Many organizations are turning to customer education as a solution to improve retention, increase spend, and drive customer satisfaction and loyalty. But what exactly is included under the 'customer education' umbrella?
Do we mean product training, support centers, tutorials, or workshops? What about podcasts, white papers, or blog posts?
You could easily argue that any time we're providing information to our customers, we are educating them. And if that’s the case, how do we define the scope and content strategy for a customer education initiative?
Define and categorize existing content
The first place to start is by defining and categorizing any existing customer-facing content across the organization.
Generally, there will be content that serves one of three primary purposes: marketing, thought-leadership, and education. Notice I said “primary” purpose, because we know marketing content can also educate, thought leadership content can serve as a marketing tool, and so on.
But, when looking at primary goals, marketing content is focused on building awareness and conversions. We want marketing content to reach a wide audience, and we measure success through reach, engagement, and call-to-action metrics.
Thought-leadership content, which may include webinars, podcasts, and white papers, is related to marketing but builds on brand awareness by establishing trust and loyalty. Those success metrics may focus on customer sentiment.
This leaves education content, which is intended to drive longer-term behavior change in the way customers interact with the organization's products and services. The measure of success here should be the business impact we see from those changed behaviors.
Now that we’ve categorized all customer-facing content across three broad categories, let’s further the discussion by exploring specific types of education content.
Types of education content
Here’s an illustration I like to use:
Let’s say you’re learning to drive a car for the first time. Would you pull out your car’s owner manual to begin? Of course not. You’d likely sign up for a driver’s ed course where you’ll learn, over a period of time, the competencies needed to be a safe and confident driver.
Now let’s say you already know how to drive but just purchased a new car, and you’re not sure what kind of fuel to use. Would you sign up for a driver’s ed course? Obviously not. This is where the owner’s manual comes in quite handy.
You’ll see from this illustration that we have two very different, yet equally important types of educational content.
The first (driver’s ed course) is curriculum-based, outcome-driven education that builds conceptual understanding and teaches specific competencies. The second (owner’s manual) is reference material; help articles, how-to tutorials, and glossaries.
Customers will want access to the second type of content when they’re seeking an answer to a specific question and want to know how a feature or process works.
Sometimes organizations new to customer education may only consider the latter, focusing on how-to articles or short demonstrations. Understandably, it’s an easier place to start. But fully educating your customers should involve more than simply instructing them in what different buttons do.
It involves enabling them to think critically about why and when they’d click one button over another. This is where the curriculum-based education comes into play. This typically takes the form of self-paced e-learning, live interactive workshops, or a hybrid approach. This type of content builds on concepts that empower the learner to make confident decisions and maximize their experience with the organization’s offerings.

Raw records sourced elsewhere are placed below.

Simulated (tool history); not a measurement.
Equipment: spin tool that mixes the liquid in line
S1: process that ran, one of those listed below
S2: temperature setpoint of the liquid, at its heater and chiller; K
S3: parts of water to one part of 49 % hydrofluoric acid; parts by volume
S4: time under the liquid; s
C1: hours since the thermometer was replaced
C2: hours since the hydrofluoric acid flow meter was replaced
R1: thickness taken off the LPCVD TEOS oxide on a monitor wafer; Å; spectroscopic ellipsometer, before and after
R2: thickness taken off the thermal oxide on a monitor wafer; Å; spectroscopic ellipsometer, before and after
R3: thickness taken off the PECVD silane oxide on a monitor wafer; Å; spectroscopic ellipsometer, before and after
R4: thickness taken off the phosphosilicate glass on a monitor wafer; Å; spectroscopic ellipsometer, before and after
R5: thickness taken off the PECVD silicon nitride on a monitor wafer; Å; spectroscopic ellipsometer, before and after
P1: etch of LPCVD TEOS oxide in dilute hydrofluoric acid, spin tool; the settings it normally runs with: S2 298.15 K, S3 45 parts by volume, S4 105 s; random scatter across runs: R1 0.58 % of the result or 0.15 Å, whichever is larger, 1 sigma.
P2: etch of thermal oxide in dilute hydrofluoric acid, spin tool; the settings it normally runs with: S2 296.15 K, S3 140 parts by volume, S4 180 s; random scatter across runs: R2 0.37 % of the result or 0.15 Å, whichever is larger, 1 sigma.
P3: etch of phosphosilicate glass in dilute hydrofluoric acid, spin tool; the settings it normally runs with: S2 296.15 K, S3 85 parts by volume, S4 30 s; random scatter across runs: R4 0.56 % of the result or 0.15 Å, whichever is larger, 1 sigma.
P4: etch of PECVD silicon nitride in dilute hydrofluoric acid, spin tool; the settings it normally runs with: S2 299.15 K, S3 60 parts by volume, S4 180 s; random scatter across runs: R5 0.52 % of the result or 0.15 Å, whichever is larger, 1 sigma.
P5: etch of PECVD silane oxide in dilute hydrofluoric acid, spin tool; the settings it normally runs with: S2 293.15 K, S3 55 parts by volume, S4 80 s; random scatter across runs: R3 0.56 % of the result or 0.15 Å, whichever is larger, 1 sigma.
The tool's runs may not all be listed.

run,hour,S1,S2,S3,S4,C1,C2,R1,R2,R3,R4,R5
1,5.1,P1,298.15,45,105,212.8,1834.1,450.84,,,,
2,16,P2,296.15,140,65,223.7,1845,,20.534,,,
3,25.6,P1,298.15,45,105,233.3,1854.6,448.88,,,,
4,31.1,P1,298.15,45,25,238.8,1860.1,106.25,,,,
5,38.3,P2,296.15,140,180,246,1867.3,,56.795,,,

So you see, while 'customer education' could be a very broad term that includes all content that informs and educates customers, it’s beneficial for organizations to consider specifically the scope and purpose of their customer education initiative and how it fits within the existing content strategy.
It’s equally important to provide education that enables customers to both use product features correctly and think critically about how, when, and why to use those features. To do this well, we use two types of educational content: how-to tutorials or reference articles, and curriculum-based, outcome-driven courses.